During 2005 the moonbeam was introduced to Scottish football with the introduction of the French visionary.

The charm of David Murray had convinced the coach of Champions League regulars Lyon to relocate to Govan and take Rangers to new European heights.

With Alex McLeish finishing the season in third place behind Celtic and Hearts a new approach was needed that only the genius of Murray could deliver.

The promises were legendary, the delivery laughable. Zinedine Zidane was mentioned but Filip Sebo arrived along with a job lot of quickly forgotten Austrian aces.

Recalling those days Boyd told The Sun: “This was a guy with a huge reputation. It was regarded as a huge coup for David Murray to lure him to Scotland but what a let-down he turned out to be.
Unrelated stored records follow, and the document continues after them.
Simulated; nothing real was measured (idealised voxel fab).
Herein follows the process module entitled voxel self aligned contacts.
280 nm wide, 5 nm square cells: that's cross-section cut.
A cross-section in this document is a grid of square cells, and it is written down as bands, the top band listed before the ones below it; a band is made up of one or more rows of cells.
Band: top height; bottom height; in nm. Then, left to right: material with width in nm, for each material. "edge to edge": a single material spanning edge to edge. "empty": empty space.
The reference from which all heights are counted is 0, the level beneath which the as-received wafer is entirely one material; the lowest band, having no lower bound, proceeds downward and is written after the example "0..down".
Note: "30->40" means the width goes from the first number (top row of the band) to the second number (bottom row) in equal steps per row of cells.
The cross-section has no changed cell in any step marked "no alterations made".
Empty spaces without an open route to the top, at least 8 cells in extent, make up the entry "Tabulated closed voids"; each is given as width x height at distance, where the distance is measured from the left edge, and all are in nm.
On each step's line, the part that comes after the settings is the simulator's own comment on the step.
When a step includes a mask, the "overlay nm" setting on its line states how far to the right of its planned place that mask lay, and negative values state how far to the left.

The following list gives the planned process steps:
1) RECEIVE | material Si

What a massive anti-climax it was. He had nothing to back it up. He didn’t have the winning mentality or man-management skills needed to manage the biggest club in Scotland.

The first time alarm bells started ringing was when he sent Fernando Ricksen straight home from South Africa for being drunk on the plane journey.

I can’t defend Fernando because his conduct was unacceptable but Le Guen just shunted him onto the first plane back to the UK and it very quickly became headline news.

Someone like Walter Smith would have disciplined Fernando without hanging him out to dry but that was Le Guen. He felt he had to take on the big personalities in the team.”

Installing a professional attitude and mentality at Murray Park proved a step too far as Boyd admits.

He added: “Le Guen’s ideas on fitness and nutrition were completely different too, and not in a good way.

I was probably in the best physical shape of my career back then, lighter and leaner than I’d ever been in my life. The problem was I felt weak.

Put it this way, when Walter Smith took over from him the first thing he said to me was ‘I don’t know what you’ve been doing, son, but you better get back to eating hamburgers’.

Le Guen was huge on players having what he perceived as the right diet, but most of the boys didn’t have enough energy.

It’s not like everyone ate cakes every day under Dick Advocaat and Alex McLeish, but they weren’t banned and those managers did alright.

In fact, when Walter came in after Le Guen the cakes returned and he was also pretty successful.”

Smith’s success was due entirely to attracting players with ‘tax-free’ EBT payments, in March of this year the Supreme Court in London will hear the final appeal from the Murray Group, represented by BDO, that the EBT payments are non-taxable. If the Supreme Court holds up the taxable verdict many of Boyd’s former team-mates face a worrying visit from HMRC.